The cry is NOT "VMS is dead, LONG LIVE VMS!" But more appropriately, LONG LIVE VMS! It is the BEST EVER!.

We want to emphasize that we are not part of HP, BUT we are strong supporters of VMS and want to see it succeed and grow as the best development and computing environment available for most any application - not just the business critical applications.

A bit about myself, Bill Pedersen. I am a self admitted "VMS Bigot". I have been around VMS since before it was released. NO, I was not part of the development team. I was customer in the mid-1970s when VMS was just being thought of and had minor input as far as requirements from a scientific prospective. I was at the University of Washington at the time in the Department of Oceanography and was the project manager for a "portable" computer system we used at see. Portable meant we had a computer room we built inside a 20 foot shipping container we loaded on the ship and took to see - PDP-11/45s and such.
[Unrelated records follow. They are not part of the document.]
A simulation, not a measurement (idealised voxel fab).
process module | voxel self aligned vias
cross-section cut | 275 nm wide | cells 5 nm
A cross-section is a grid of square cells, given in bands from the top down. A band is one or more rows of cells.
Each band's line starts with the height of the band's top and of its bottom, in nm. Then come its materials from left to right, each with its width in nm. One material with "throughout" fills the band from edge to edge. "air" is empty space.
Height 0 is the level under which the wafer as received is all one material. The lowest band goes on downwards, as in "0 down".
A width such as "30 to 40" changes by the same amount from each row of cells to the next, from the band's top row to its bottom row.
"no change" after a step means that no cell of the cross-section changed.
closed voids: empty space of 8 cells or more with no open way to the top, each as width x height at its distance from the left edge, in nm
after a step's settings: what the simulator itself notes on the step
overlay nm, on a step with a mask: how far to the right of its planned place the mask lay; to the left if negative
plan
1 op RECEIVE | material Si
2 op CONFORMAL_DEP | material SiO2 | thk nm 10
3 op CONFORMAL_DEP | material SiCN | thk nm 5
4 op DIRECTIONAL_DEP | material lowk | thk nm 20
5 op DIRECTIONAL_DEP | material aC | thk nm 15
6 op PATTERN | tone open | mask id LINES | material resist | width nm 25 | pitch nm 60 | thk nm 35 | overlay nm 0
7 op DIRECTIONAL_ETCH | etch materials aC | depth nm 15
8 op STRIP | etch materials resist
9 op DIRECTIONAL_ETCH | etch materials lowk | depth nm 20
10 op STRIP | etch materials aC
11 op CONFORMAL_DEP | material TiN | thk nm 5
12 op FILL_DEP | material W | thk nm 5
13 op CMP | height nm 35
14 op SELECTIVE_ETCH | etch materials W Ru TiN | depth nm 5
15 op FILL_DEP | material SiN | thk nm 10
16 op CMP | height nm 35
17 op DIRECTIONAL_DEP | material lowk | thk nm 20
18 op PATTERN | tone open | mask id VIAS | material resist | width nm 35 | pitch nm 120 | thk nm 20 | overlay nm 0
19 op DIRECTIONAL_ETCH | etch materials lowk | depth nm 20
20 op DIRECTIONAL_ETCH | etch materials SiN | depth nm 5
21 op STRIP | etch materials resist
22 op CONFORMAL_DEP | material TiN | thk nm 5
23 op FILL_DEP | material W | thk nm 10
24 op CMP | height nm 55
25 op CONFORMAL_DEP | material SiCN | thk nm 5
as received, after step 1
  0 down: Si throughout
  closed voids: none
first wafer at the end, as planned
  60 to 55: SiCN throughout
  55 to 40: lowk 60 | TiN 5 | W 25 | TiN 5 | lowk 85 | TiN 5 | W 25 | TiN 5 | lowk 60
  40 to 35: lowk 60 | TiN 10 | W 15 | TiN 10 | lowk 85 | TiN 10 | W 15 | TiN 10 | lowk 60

When VMS was announced in San Diego at the Fall 1977 DECUS Conference I ported a user mode application while at the conference - Chess-11. Possibly the first user application ported to VMS.

Since then I have worked for DIGITAL, run my own consulting company with many customers, participated in several startups, run a Vermont Country Inn and many other things. I still PUSH VMS. I still work with it. I also work with other systems and environments but VMS IS the BEST!

You might note that I do not always say OpenVMS. Open is silent most of the time when I talk about this environment. I have been around it way to long to worry about the full name. And in ways think that the "Open" should be dropped. It has caused too much confusion along the way - complaints about people thinking VMS is open source - which is not - and therefore should be "cheap". Well, VMS is not cheap, it is not as expensive as it used to be but...

I look forward to many more contributions to this blog and also look forward to discussions with others as they comment on my blog and other activities I discuss.